Strax data model

Data type and kind

All data lives in data types, such as raw_records or peak_basics. Each of these has a fixed numpy datatype.

If a single row of two data types refers to the same physical / logical thing, such as an event or a peak, we say those data types have the same data_kind.

The Laws of Chunking

You shall obey them.

  1. Each data row corresponds to a time interval. Time and (endtime or (dt and length)) are mandatory fields in all datatypes.

  2. Strax handles data in chunks. A chunk is also an interval (containing rows of data which are individually intervals).

  3. Suppose you have a chunk of some datatype reaching from [t0, t1), then

    1. It contains all and only data that starts >= t0 or ends <= t1;

    2. All data outside the chunk ends <= t0, or starts >= t1. (Remember intervals are half-open; the boundary cases are not ambiguous.)

    3. In particular, every data row lies completely in one chunk. No data whatsoever lies partially in more than one chunk. This means chunks cannot be split at arbitrary times.

  4. Zero-duration data rows are not allowed. Zero-duration chunks are allowed, but they cannot contain data.

Incoming data

From the perspective of a plugin, all incoming data is time-synchronized and merged by kind. Specifically:

  • Data of the same kind is merged into a single array. If you depend on events, peaks and peak_basics, you will get two arrays: events and peaks. The second will be the merged array of peaks and peak_basics.

  • Data of different kinds are synchronized by time. Strax will fetch a chunks of the first kind (events), then fetch as much as needed from the second kind (peaks) until you have all peaks that end before or at exactly the same time as the last event.

This example is a bit odd: when loading data of multiple kinds that are contained in each other, e.g. events and peaks, you very often want to use a LoopPlugin rather than a straight-up Plugin.

Outgoing data

Plugins can chunk their output as they wish, including withholding some data until the next chunk is sent out. Of course this requires keeping state, which means you cannot parallelize: see the chunk boundary handling section later in this documentation.

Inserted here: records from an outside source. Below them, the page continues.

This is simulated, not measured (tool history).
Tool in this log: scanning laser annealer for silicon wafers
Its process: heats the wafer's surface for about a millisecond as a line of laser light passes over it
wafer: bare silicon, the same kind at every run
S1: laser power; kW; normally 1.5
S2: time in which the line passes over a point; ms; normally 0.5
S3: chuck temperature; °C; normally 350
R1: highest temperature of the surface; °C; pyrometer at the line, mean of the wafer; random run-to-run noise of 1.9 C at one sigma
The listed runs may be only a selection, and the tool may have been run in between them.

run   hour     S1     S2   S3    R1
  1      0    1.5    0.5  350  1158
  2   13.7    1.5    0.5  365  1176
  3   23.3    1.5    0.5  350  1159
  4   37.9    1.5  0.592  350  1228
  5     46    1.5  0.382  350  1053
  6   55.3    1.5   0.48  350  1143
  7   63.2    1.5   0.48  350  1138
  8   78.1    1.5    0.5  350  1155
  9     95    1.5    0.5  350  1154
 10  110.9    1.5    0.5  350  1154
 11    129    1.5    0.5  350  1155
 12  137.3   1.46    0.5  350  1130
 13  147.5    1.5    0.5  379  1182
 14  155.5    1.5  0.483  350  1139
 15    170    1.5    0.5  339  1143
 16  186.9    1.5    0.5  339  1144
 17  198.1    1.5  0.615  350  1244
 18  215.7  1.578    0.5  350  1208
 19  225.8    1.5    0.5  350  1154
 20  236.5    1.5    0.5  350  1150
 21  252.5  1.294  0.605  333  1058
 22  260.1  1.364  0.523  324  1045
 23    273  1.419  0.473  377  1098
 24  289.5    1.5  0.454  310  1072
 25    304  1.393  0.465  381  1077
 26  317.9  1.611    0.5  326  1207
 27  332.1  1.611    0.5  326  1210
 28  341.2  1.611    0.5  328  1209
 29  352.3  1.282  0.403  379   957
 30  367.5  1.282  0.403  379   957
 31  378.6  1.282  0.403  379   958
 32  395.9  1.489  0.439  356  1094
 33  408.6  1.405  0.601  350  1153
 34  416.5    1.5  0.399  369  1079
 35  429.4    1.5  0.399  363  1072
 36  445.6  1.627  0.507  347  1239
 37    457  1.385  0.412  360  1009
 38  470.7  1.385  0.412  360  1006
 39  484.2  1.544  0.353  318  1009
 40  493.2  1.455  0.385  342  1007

Savers, too, are free to chunk their data as they like; for example, to create files of convenient sizes. This affects the chunks you get when loading or reprocessing data. If you don’t want this, e.g. if the next plugin in line assumes a particular kind of chunking you want to preserve, set the attribute rechunk_on_save = False.

In cases where rechunking is permitted, a plugin can also specify a desired minimum uncompressed chunk size in bytes via the chunk_target_size attribute, with 200 MB as the default value. Chunks are concatenated until this desired size is exceeded, or all chunks have been combined, whereupon the data is compressed and written to disk.

Sorted output requirement

Strax requires that all output is sorted by time inside chunks.

Additionally, most or all plugins will assume that incoming data is time-ordered between chunks. That is, a subsequent chunk should not contain any data that starts before an item from a previous chunk ends. Strax data must be either consist of disjoint things, or if there are overlaps, chunk boundaries must fall in places where gaps exist.

It would have been much harder to code an algorithm if you do not know when you have seen all input before a certain time. Essentially you would have to wait until the end of the run before you can process any data, which goes against the idea of processing your data as a stream.

If your plugin removes or adds items from the original incoming array, it must output a different data kind. For example, during the initial data reduction steps, we remove items from ‘raw_records’ to make a new data kind ‘records’. Here we change data kind, even though the fields in the output data type are identical to the fields in the input data type.